The second chapter of this section reveals that both rhythm and exception are not only the means to establish a dominant spatial order but also forms through which spatialities of resistance are created. Focusing on experiences of the aftermath, exile, and immigration, this chapter explores spatiotemporal discontinuity as a possible ground of encounter with otherness. Otherness, understood as a relative term, is shown to prosper in periods in which collective habits are destroyed or suspended.

The second part problematizes the encounter with otherness in the context of urban experience. Making use of Walter Benjamin’s unfinished study of nineteenth-century Paris, the opening chapter attempts to understand the metropolitan experience as inherently dynamic and ambiguous, containing both nightmarish elements and liberating potentialities. Through his description of the bourgeois private individual and the flâneur, two distinctive attitudes towards public and private space are exposed. Both attitudes are compared in terms of their dependence on the manipulation of individualizing traces in metropolitan life as well as their participation in the creation of (private or public) “auratic” urban phantasmagorias. A precarious “study of thresholds” is evoked, considered as a knowledge constructed through the ambiguous experience of the flâneur-as-allegorist. This study explores the dynamics of urban experience by pointing to the revealing trace-aura dialectics that permit the surfacing of a third, in-between element: the threshold. A “city of thresholds” thus describes the possibility of a “redeemed” urban modernity.

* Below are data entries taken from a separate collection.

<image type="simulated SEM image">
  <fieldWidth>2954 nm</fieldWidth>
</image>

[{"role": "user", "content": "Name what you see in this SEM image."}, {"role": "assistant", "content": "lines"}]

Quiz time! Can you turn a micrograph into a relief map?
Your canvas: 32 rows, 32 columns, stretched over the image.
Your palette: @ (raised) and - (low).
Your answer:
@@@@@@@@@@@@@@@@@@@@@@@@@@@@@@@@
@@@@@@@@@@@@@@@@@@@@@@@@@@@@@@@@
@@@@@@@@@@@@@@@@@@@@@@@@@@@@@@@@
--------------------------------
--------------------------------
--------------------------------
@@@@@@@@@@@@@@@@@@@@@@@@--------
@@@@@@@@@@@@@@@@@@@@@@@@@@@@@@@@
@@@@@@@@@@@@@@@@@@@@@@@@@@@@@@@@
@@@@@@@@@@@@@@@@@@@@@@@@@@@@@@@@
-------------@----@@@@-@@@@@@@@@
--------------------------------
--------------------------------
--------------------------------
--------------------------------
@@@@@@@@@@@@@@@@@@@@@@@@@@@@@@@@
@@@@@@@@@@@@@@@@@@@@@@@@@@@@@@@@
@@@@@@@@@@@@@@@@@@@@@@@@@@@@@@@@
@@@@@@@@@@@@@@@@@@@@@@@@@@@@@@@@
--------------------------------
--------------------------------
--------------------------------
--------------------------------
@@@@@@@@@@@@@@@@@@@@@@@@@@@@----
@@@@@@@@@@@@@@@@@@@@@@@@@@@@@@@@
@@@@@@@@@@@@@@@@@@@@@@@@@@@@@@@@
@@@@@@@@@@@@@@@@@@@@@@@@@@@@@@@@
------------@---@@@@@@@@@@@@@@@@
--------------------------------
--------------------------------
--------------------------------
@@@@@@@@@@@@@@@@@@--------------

The next short chapter focuses on walking, considered as a practice that exposes the experience of otherness in the city, to further explore the spatiality of threshold. Porosity becomes a spatial quality, passages become spatial artifacts, and the act of crossing creates thresholds and activates threshold potentialities.

The following chapter presents one of the most critical points of the book’s argument: thresholds mark processes of transformations of social identity. Anthropology has theorized the difficult relationship between self and other as a culturally determined relationship. Approaching otherness (cultural as well as historical) is a crucial problem in social sciences and is equally so in the tactics of habitation. Having an appropriate distance of encounter is necessary for differences to persist without blocking negotiation and mutual understanding. The ability to recognize the appropriate distances in time and space critically influences the theatricality of social interaction. This ability is acquired and improved in the varied conditions of threshold creation. The in-between space of thresholds is explored in this chapter as a potential stage on which encountering otherness means visiting, rehearsing, testing, and exploring it.

The third part of the book brings together the findings of the two former parts to reveal the importance of threshold in understanding the spatial aspects of emancipating practices. The first chapter of the third part focuses on the threshold character of heterotopia. Reformulating Foucault’s definitions of heterotopia, we can consider all spatial experiences that “rehearse” a future of human emancipation as heterotopic. Beyond and against the city of enclaves, heterotopic spaces mark thresholds in space and time where dominant order and control are questioned.

Testing the idea of heterotopias, understood here as thresholds towards radical otherness, the remaining chapters analyze the words, actions, and practices of two exemplary cases where collective identities were put into crisis: the Zapatista rebellion and the December 2008 youth uprising in Athens. Both cases are instructive of how multiple and ambiguous collective experiences—heterotopic experiences—connect with threshold theatricality to produce heterotopic spaces inside and beyond dominant capitalist spaces. This is what a potential city of thresholds may look like.

The social experiments that take place in heterotopias essentially construct the thresholds of otherness that lead into the future. These thresholds, these heterotopias, are bound to the twists of social change. In them, the radical otherness of human emancipation is confronted, approached, and explored. Think of the Paris Commune of 1871, think of the settlements of the pobladores [squatters] in the Chile of Unidad Popular, think of the Lacandon Jungle as a Zapatista heterotopia, or, perhaps, think of the streets of Seattle, Genova, or Athens at the time of huge social protests. All of them are temporary thresholds, all of them are heterotopic gestures towards an emancipating otherness. The city of thresholds becomes the spatial equivalent of collectively inventing the future.